However, as important as our imprint on the land is, the focus of this text lies elsewhere. God, through the prophet Joel, uses the imagery of a restored and fruitful land as a barometer for showing the character and restoring activity of God. It is God's imprint on the land and on the people that matters in the ultimate sense, which will bring about the changes that are needed, changes that will help to heal the people of the psychological damage they have suffered. A change is in the wind.

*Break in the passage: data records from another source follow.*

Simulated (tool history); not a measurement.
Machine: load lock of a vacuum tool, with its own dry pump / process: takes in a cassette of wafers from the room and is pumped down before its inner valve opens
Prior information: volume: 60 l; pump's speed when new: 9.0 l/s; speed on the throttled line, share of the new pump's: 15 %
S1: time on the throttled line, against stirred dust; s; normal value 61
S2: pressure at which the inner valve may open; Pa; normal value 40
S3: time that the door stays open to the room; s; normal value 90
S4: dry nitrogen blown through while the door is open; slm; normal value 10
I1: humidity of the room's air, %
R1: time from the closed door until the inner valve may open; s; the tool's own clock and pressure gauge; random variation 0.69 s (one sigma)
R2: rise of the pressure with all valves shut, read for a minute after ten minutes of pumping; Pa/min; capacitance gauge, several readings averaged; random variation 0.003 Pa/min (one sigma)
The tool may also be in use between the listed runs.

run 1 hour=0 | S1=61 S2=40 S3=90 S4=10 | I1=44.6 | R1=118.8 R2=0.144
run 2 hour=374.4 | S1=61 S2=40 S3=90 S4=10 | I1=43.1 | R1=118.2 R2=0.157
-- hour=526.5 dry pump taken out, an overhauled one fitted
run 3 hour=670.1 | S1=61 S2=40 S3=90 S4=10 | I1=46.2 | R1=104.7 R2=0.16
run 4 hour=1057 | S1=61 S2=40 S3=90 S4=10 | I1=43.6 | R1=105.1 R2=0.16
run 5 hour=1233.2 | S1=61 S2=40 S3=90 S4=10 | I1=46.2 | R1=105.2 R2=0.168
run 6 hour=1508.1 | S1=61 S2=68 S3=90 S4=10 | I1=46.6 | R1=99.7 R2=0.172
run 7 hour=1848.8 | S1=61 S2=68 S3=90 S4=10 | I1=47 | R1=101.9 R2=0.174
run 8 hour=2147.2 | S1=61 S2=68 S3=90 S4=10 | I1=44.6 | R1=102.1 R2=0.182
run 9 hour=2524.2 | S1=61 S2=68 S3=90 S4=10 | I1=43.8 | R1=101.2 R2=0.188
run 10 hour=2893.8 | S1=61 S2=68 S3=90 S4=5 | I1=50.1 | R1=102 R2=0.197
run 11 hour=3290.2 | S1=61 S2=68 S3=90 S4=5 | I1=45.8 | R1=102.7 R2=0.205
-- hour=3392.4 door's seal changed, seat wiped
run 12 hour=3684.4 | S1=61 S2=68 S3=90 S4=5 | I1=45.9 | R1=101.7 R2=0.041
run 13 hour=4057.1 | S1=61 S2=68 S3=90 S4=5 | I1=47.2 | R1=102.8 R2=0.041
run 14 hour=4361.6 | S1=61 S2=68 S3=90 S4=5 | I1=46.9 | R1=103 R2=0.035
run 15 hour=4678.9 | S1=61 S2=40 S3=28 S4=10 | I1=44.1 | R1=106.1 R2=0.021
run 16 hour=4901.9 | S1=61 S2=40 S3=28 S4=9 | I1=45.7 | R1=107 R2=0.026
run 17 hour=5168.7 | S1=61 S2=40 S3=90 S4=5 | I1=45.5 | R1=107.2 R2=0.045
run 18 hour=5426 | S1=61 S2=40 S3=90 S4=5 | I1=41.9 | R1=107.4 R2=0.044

After having consumed so much grain, locusts are not able to fly long distances on their own but wait for the late afternoon breezes to rise up, take flight, and spread their destruction. It is also the wind that signals the end to a drought. A fresh breeze comes up with the hint of moisture and freshness in it; the wind no longer has a dry, baked, dusty smell. A change, we say, is in the wind, and soon, that wind does bring the early and the later rains, the first, to soften the cracked and parched earth and make it ready for planting; the later rains to nourish and grow the crop. Those rains, borne on the wind, will mark the land as renewed in the immediate time of the original hearers of Joel's message. But those wind-borne rains also bring to mind for the prophet a future spiritual wind of change.
That change will be brought about by the outpouring of the Spirit of God. Perhaps not coincidentally, the Hebrew word for wind and spirit is the same, ruach. While the wind-borne rains signal a change in the physical living conditions of the people, the gift of God's Spirit ushers in a radical new stage in their life together; a stage that is far more inclusive and expansive. The Spirit will be poured out on "all flesh" -- not just a few spiritual leaders as in the past -- and there will be no barriers based on age, sex, or social status. The renewal of the land was one sign of God's presence; now the outpouring of the Spirit is an even stronger indication of God's life-giving and restorative presence. Whereas the people before were dependent upon political and spiritual leaders who, more often than not, lacked vision and discernment and led the people away from God's will, a change is in the wind. God promises a new day when the spiritual gifts will be so prevalent among the people that they will never again be put to shame because they will all have equal access to God's revelation.
Twice in these verses we are told that God is acting so that the people will not "again be put to shame" (vv. 26- 27). Shame is far more significant than just embarrassment. Embarrassment is a temporary emotional response to a specific situation. Shame is a condition that can become chronic, a state of being that affects our ability to function in the world because it eats away at who we understand ourselves to be. Shame can take a deep hold on us when we come to realize that we are not living up to whom we think we should be. Mistakes are embarrassing; chronic failures, that are the result of weaknesses of character or because we have allowed ourselves to be led astray by others when we should have known better, are extremely shameful.
The people who had returned from exile in Babylon knew they had not simply made a few mistakes. They had failed to live up to the expectations of their covenant relationship with God. Therefore, they had not just been embarrassed, but had been put to shame, and that shame made their future look bleak.
God addressed that shame with the surprising good news that though they had been punished and suffered greatly, God was still with them and would continue to bless them in and through creation. Salvation would be both a "now" and "then" experience: now through physical renewal of the land; later through a spiritual renewal of all flesh in the outpouring of the Spirit of God. The promise of God's presence, however, looks beyond the present and the future to the final consummation of "the great and terrible day of the Lord" (v. 31), a day of "fire and columns of smoke" (v. 30) as well. Only with the removal of their shame by God's promise of continuing presence could the people begin to face the future with hope.
It is the same for us. We are included in the message of hope, because the Spirit will be poured out on "all flesh." And in the suffering, death, and resurrection of Jesus Christ we know that our shame has been dealt with once and for all. Jesus took our shame upon himself and it was crucified on the cross with him. God in Christ took the greatest emblem of shame -- the cross -- and used it to break the power of shame over our lives through the resurrection (Colossians 2:12-15).
Contrary to what Satan would have us believe, our shame does not mean that sin and the fear of death have the final say over our lives; God's loving and restoring presence does. Therefore, God's people can be glad and rejoice because on that great and terrible, final day of fire, everyone who calls upon the name of the Lord will be saved. Amen.
__________________________
1. D. A. Carson, R. T. France, J. A. Motyer, G. J. Wenham, editors, New Bible Commentary: 21st Century Edition, 4th Edition (Downers Grove, Illinois: InterVarsity Press, 1994), p. 788.